Replace with RegEx

Description

Transforms strings in a [OBJ,STRING] input using a regular expression replacement.

Input

  • SOURCE [OBJ,STRING]: a 2-column input with an object-string pair. Typically obtained with the Extract string block

Output

  • RESULT [OBJ,STRING]: the pairs from SOURCE, where the string has been modified
  • STRINGS [STRING]: the modified strings, without the object they were paired to

Parameters

  • Pattern RegEx: the regular expression to use for the match in SOURCE.
  • Replacement RegEx: the regular expression to use for the replacement in RESULT.
  • Occurrences:
    • First: replace only the first occurrence in each string in input
    • All: replace all the occurrences in each string in input
  • Case-sensitive: if set to false, upper/lower case is ignored

Output scores can be aggregated and/or normalized.

Regular Expressions

Regular expressions are internally evaluated by a PCRE engine. For a syntax reference, see this page. For a 1-page syntax reference, see this cheat-sheet.

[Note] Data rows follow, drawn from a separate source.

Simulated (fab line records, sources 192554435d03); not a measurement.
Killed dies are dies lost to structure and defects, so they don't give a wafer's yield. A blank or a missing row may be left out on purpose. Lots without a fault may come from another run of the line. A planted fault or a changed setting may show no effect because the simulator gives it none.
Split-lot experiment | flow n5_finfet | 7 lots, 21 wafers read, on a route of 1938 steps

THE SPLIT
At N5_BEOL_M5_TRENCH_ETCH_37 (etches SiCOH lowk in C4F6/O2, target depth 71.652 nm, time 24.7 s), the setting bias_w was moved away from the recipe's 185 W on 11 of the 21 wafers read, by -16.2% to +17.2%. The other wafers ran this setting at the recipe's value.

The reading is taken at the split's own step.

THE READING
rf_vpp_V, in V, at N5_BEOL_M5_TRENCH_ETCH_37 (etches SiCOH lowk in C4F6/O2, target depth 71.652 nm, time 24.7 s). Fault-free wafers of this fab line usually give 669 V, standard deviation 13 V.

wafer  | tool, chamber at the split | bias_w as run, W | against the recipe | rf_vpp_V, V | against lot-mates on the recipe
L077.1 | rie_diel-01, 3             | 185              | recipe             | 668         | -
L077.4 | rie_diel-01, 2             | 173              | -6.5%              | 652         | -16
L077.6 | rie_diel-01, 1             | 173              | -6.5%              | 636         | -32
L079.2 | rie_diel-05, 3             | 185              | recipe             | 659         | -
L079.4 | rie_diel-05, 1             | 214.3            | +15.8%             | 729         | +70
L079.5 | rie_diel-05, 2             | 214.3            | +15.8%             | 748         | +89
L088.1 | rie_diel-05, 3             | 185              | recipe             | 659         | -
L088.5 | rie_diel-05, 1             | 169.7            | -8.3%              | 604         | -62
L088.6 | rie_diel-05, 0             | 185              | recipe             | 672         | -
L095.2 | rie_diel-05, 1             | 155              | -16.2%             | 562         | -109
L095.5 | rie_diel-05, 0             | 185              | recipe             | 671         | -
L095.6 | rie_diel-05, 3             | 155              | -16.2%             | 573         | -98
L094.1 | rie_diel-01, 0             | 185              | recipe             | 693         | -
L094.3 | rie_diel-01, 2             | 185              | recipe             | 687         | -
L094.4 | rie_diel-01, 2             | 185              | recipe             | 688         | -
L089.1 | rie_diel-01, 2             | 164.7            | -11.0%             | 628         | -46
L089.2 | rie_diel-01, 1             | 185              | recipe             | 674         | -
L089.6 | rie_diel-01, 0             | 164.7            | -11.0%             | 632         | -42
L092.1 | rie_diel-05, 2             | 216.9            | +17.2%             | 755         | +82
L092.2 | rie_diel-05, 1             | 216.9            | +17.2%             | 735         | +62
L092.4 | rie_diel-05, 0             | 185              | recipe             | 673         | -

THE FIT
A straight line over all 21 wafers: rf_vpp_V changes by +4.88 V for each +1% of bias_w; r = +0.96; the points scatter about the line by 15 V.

Some of the Most Common Questions and Mistakes

  • Regular expressions are different from glob patterns using wildcards. In particular, * does NOT mean "anything", .* does.
  • All special characters (. * + ? | \ ( ) [ ] ^ $) must be escaped (prefixed with \) when they are meant literally, in the Pattern RegEx. They are always meant literally (thus, no escaping!) in the Replacent RegEx (except group references, see below)
  • Capturing groups are indicated by parentheses, and back-references by either \n or $n, with n being the n-th group in the pattern.
  • Parentheses can also be used to group sub-expressions together, for example in choices: (one|two|three). To use parentheses only for grouping and not capturing, use the ?: prefix, as in (?:one|two|three).
  • ^ indicates the beginning of an input text, or negation when used inside a multiple choice (e.g., [^\d-_]). $ indicates the end of an input text.
  • \b indicates a word-boundary (spaces, punctuation, etc.).

Examples

  • Normalize spaces (with Occurrences = All)
    • Pattern RegEx: \s+
    • Replacement RegEx: (a single space)
  • Turn Smith, John into John Smith:
    • Pattern RegEx: ^([^,]+)\s*,\s*(.+)$
    • Replacement RegEx: $2 $1
  • Extract any day of the week (with Case-sensitive = false):
    • Pattern RegEx: .*\b((?:mon|tue|wednes|thurs|fri|sat|sun)day)\b.*
    • Replacement RegEx: $1